Algorithm 2. MA-ESN-MO algorithm.
1:	Initialize D(number of dimensions), λ, y(0), σ(0), s(0), d(0), M(0) and NP, g = 0
2:	Initialize NP parents
3:	while the termination condition is not satisfied
4:	Generate the individuals according to Equation (1)
5:	Calculate the objective function value of each individual
6:	Sort the population according to the objective function value
7:	Compute the f1 and f2 values of each dimension according to equations (7) and (8)
8:	if rand > 0.5
9:	Generate the seeds of niching according to the non-dominated sorting procedure
10:	else
11:	Generate the seeds of niching with the dynamic peak identification algorithm (Algorithm 2)
12:	end if
13:	Update s(g+1) according to Equation (2)
14:	Update M(g+1) according to Equation (5)
15:	Update σ(g+1) according to Equation (6)
16:	g = g + 1
17:	if g = = 1
18:	Archive = x(g)
19:	else
20:	if C(g) < C(g−1)
21:	x(g) = Archive
22:	else
23:	Archive = x(g)
24:	end if
25:	end if
26:	end while
Output: the global optima with the maximum objective function value in the population.

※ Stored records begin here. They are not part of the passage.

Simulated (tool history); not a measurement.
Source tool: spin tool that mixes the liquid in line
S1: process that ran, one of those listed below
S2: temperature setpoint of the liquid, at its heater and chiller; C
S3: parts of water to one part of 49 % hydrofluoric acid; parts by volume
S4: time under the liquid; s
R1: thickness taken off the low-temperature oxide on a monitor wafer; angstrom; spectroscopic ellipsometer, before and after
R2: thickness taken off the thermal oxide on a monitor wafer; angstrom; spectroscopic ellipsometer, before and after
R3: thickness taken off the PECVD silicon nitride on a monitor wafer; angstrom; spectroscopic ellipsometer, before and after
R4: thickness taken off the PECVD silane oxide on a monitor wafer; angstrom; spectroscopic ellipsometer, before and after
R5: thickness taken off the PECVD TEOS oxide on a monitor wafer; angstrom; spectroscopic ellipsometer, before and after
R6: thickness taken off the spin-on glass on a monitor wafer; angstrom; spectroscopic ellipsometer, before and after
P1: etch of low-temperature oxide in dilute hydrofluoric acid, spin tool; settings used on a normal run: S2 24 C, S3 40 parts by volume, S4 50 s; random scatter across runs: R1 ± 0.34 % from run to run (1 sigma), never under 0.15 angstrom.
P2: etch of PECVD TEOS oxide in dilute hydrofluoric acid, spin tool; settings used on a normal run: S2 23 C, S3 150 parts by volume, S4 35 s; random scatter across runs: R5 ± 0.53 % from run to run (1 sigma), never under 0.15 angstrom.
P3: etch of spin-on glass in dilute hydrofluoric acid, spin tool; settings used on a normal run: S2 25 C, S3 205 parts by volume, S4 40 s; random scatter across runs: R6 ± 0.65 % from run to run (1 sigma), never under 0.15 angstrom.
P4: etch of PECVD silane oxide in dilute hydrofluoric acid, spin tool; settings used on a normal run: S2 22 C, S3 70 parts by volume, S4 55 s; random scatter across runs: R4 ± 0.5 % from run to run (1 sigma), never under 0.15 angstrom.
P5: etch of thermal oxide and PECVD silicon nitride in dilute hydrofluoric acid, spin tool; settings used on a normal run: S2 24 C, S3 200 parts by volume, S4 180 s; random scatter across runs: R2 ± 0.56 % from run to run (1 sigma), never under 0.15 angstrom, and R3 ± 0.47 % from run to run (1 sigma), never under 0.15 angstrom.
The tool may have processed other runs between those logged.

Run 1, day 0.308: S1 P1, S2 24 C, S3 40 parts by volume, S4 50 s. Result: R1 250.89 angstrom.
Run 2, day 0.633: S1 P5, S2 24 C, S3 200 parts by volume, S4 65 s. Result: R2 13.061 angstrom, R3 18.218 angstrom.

The pseudo-code of dynamic peak identification is presented in Algorithm 3. Firstly, the population is sorted according to the objective function value. For a given individual Pop{i}, using an estimated so-called niche radius ρ, Pop{i} is classified into a peak and populates this niche (line 12 to line 15). In addition, every niche includes several individuals (line 7 to line 11). Then, the various fitness peaks are identified dynamically within the for-end for-loop (line 6 to line 16).

Algorithm 3. Dynamic Peak Identification [15].
1:	Input niche radius ρ, population Pop, and population size NP
2:	Sort Pop according to the objective function value
3:	NumPeak = 1
4:	DPS = {Pop{1}}
5:	Niche (NumPeak) = {Pop{1}}
6:	fori = 2 to NP
7:	for k = 1 to NumPeak
8:	if Pop{i} and DPS (k) belong to the same niche
9:	Niche (k) = Niche (k)∪{Pop{i}}
10:	end if
11:	end for
12:	ifPop{i} is not within ρ of peak in DPS
13:	NumPeak = NumPeak + 1
14:	DPS = DPS∪{Pop{i}}
15:	end if
16:	end for
Output: DPS and Niche

As mentioned earlier, MA-ESN-MO is proposed by introducing three improvement strategies to solve multimodal optimization problems: a transformation strategy, an archive strategy, and a dynamic peak identification strategy. The transformation strategy is used to transform an MMOP into an MOP. The advantage of the transformation strategy is that it is unnecessary to use the problem-dependent niching parameters. The archive is used to save better individuals, which is effective in preserving the seeds of niching. The dynamic peak identification strategy is employed to prevent the best niche from occupying the population’s resources.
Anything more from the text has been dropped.